Parsley Energy (NYSE: PE) is an oil and gas exploration company based in Austin, Texas. The company is struggling to keep up with past earnings performance and the stock has been trending lower as a result. .
The Tickeron Fundamental Analysis Overview shows several negative factors for the stock. The Tickeron PE Growth Rating for this company is 77, pointing to worse than average earnings growth. The PE Growth rating is based on a comparative analysis of stock PE ratio increase over the last 12 months compared against S&P 500 index constituents. A rating of 1 indicates highest PE growth while a rating of 100 indicates lowest PE growth. Furthermore, the PEG ratio is (7.7) for PE, as compared to the industry average of (1.0).
The most recent quarterly report saw earnings decline by 18% on a year over year basis and analysts expect earnings to decline by 3% for the year as a whole.
The Tickeron Valuation Rating of 97 indicates that the company is significantly overvalued in the industry. A rating of 1 points to the most undervalued stocks, while a rating of 100 points to the most overvalued stocks. This rating compares market capitalization estimated by our proprietary formula with the current market capitalization. The PEG ratio is at 7.7 and that is well above the industry average of 0.98
The company’s management efficiency measurements are mixed with a strong profit margin of 32.5%, but the return on equity is well below average at 7.7%.
The daily chart for Parsley shows that the stock has been trending lower over the last four months and there is a trend channel that defines the cycles within the overall downward trend. The upper rail of the channel connects the highs from April, May, June, and July. The current price is slightly below the upper rail, but the 50-day moving average is just overhead.
Between the 50-day and the upper rail, you have two different layers of resistance the stock will have to break through in order to move higher. We see that the daily stochastic readings are just below overbought territory, but they look like they are getting ready to make a bearish crossover.
The 10-day moving average is below the 50-day moving average and it has been that way since late May. This indicates that the momentum is to the downside at this time and has been for the last few months.
The Tickeron Profit vs. Risk Rating for this company is 100, indicating that the returns do not compensate for the risks. PE’s unstable profits reported over time resulted in significant drawdowns within these last five years. A stable profit reduces stock drawdown and volatility.
Another factor working against Parsley Energy is the sentiment toward the stock. According to the Wall Street Journal, there are 37 analysts following the stock currently and 33 of them have it rated as a “buy”. The other four have the stock rated as a “hold” and this gives us an overall buy percentage of 89.2%. This is well above the buy percentage for the average stock and it is especially concerning for a stock that has underperformed.
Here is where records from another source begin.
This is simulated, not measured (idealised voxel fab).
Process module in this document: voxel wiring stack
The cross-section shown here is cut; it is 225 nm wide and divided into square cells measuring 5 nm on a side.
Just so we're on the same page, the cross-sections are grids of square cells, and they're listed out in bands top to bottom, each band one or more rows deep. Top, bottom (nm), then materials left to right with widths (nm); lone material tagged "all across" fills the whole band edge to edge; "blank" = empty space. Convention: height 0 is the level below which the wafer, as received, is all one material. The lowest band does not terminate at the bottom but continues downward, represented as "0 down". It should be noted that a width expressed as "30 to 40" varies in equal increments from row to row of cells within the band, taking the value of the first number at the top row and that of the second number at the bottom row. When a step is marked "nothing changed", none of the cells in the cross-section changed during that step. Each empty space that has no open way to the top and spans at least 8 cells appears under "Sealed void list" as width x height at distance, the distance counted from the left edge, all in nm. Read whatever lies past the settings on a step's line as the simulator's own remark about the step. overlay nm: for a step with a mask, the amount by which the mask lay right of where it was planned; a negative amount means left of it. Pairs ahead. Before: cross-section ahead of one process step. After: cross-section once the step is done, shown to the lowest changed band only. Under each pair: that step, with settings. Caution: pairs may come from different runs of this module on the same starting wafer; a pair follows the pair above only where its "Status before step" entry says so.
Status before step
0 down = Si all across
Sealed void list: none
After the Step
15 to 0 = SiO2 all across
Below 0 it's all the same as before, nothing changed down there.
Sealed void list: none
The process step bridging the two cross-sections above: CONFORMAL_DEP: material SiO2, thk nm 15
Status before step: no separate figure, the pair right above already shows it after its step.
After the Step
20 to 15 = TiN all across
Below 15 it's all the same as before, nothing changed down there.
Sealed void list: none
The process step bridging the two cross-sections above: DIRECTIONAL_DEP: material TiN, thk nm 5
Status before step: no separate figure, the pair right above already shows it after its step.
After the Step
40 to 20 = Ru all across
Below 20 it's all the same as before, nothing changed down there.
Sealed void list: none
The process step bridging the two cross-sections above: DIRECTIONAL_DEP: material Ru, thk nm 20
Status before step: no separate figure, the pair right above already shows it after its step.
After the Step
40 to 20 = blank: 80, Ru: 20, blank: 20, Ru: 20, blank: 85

The short interest ratio for Parsley is at 2.0 currently and that is below average and indicates a certain degree of optimism. The average short interest ratio is in the 3.0 range.
The problem with having a high buy percentage and a low short interest ratio is that there are fewer catalysts that can drive the stock higher. When almost 90% of analysts have the stock rated as a “buy”, there is very little chance of an upgrade that can create some positive movement. With the short interest ratio being so low, the odds of a short-covering rally are also low.